They say that Seoul has a population of around 10 million. You should add another 10 million living in the greater city area, and that makes it the second metropolitan zone in the world, right behind Tokyo. Do you really need to ask whether a traveler from Croatia will feel bored in one such crowd? He might feel lost, but never bored. The situation is the same with other Asian destinations as well, but in Seoul the tourists will not use English language much. To prove your linguistic skills, Japanese is, apart from Korean, much more practical.
It is very likely that you will arrive to Seoul by air. You will arrive to the best airport in the world, the Incheon airport. It is very well connected to the city, and the trip lasts around 40 minutes. Subway is the best way to get around the city. However, payment can be rather confusing, so it is perhaps best to have a T-money card to which you deposit as much money you want, whenever you want. Apart from paying for subway with it, you can pay taxi, public phones, city buses and many other things. An additional benefit is that you won’t be baffled by the local banknotes with lots of zeros.

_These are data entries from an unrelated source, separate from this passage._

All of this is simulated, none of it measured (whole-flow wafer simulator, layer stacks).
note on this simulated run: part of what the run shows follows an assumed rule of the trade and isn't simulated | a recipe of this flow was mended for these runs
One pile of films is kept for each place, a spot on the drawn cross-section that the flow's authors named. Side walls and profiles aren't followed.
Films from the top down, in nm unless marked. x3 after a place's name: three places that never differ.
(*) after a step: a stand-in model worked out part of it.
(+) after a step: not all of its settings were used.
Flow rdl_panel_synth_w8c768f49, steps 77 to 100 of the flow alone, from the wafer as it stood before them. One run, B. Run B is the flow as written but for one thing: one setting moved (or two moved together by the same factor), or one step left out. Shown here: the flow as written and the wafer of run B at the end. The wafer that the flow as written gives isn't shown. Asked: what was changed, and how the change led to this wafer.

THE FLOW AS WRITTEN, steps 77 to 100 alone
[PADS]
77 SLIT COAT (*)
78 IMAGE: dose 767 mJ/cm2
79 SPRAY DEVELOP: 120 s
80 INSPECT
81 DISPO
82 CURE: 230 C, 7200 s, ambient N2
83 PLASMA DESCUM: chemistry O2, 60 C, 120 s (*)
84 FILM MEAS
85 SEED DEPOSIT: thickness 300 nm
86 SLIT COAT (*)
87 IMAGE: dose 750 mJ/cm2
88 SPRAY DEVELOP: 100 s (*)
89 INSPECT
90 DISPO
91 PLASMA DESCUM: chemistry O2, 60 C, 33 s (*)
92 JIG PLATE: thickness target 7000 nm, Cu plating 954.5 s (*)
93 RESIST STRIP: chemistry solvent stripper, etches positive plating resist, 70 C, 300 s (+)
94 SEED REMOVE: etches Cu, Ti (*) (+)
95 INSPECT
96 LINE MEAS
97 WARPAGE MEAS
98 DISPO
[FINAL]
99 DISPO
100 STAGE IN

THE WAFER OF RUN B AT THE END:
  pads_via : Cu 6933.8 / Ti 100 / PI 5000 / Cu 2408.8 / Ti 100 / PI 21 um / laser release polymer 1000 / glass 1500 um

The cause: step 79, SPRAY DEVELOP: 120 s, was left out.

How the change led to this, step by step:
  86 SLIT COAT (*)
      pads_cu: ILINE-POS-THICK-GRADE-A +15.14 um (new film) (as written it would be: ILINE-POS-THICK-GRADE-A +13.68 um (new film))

Just like many other states, Korea is also proud of its royal lines. You can see how the former independent rulers of this peninsula lived in five locations in the city. Gyeongbok-gung was the first palace of Joseon dynasty that ruled Korea in the 14th century. It hasn’t lost any of its popularity even today, because it is often used in numerous Korean historical dramas and movies. The complex also includes two museums worthy of visit. The second palace, Changdeok-gung, listed on UNESCO protected cultural monument list, is truly worth a visit to all those who want to know how to tell apart the Korean from all other architectures and arts of the Far East. The expert guide, without whom you cannot visit the complex (except on Thursdays) will also help you do that. Apart from self-education in the history of arts, a visit to this complex is also good for cardiovascular health, because you will have to walk some 3 kilometers.
Seoul also has sacral site that is a “must-see”. Since this is a country with a large number of Christians (who, by the way, make 55 percent of the total number of the faithful), there is a plenty of Christian places of worship, but it is much more desirable to see some of the important Buddhist locations. The Jongmyo Temple is dedicated to the royal line, and is one of the most popular in this megalopolis. In order to have a spiritual restoration it is also good to go to the Inwang hill, home to the famous Buddhist temple and a shaman shrine. The view of the city is worth all the effort and sweat spent climbing there.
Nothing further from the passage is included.